No more games. Enough is enough .

The words jump out in boldface type from posters all over town. A picture of Dave Cowens, his chin stuck out menacingly, is in the background.

The Boston Celtics, their image tarnished by terrible teams the last few seasons, are on the way back. The posters are only a teaser to whet the appetities of fans and the would-be fans. Once they get into Boston Garden, they are hooked.

The one word that best describes this Boston Celtic team is fun . The Celtics have it and they provide it for those who come to watch them.

There is very little to tie this team to the great Celtic teams of the past.Red Auerbach is still the boss and the Celtics still play in dusty Boston Garden, but only one player -- Dave Cowens -- is left from the team that won the NBA title in 1976.

So many players have come and gone since then that the most secure Celtic, after Cowens, is a white cat that roams the Celtic offices.

The Celtics had a problem with mice in their ancient building and exterminators couldn't solve it. As the story goes, Auerbach brought in the cat and the problems was cleared up in one day.

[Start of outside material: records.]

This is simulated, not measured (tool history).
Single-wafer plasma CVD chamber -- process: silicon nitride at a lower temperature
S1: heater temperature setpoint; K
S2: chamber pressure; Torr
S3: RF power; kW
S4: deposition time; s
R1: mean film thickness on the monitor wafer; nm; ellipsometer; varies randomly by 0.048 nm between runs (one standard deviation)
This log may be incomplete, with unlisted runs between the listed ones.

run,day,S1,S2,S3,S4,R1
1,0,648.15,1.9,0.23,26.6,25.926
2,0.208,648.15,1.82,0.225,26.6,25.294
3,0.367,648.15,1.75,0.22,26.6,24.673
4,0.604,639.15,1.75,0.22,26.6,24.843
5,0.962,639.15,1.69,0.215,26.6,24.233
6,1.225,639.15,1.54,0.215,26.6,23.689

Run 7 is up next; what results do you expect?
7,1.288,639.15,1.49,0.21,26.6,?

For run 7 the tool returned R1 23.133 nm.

"Best deal I made since (Bill) Russell," Auerbach said.

The cat is named No Cut.

All the shuffling of players and coaches paid off in the offseason when five things happened.

The Celtics hired Bill Fitch as coach.

They signed Larry Bird.

They signed M.L. Carr as a free agent.

Tiny Archibald got well.

Bob McAdoo was sent to Detroit as compensation for Carr and the Celtics got two No. 1 draft choices in the deal.

All of a sudden the chemistry was right and the fire was kindled.

The season is only a week old but the Celtics have already captured Boston. Two of their first three home games were sellouts.

They have given this city the kind of team it wants.

The Celtics resemble a college team going for its first-ever NCAA title. The players dive for loose balls and hustle until their tongues are hanging out. They listen to Fitch as if his words were the source of their very existence.

Fitch runs crisp, teaching practices and everyone pays strict attention. He'll reprimand Cowens or Bird as quickly as he will Eric Fernsten and Gerald Henderson.

It is difficult to tell when practice has ended becuase to so many Celtics keep on playing.

The Celtics dumbfounded the Bullets Friday night, handing them their worst defeat in more than two years, 130-93, before another hysterical Boston Garden crowd.

"All they want in Boston is to see a team that is organized and one that hustles," said Auerbach. "We've given them that."

"So far this has been fun," said Fitch, who came to the Celtics this summer after nine years as coach and general manager of the Cleveland Calvaliers.

Fitch is the first "out of family coach the Celtics have had since Auerbach retired in 1966.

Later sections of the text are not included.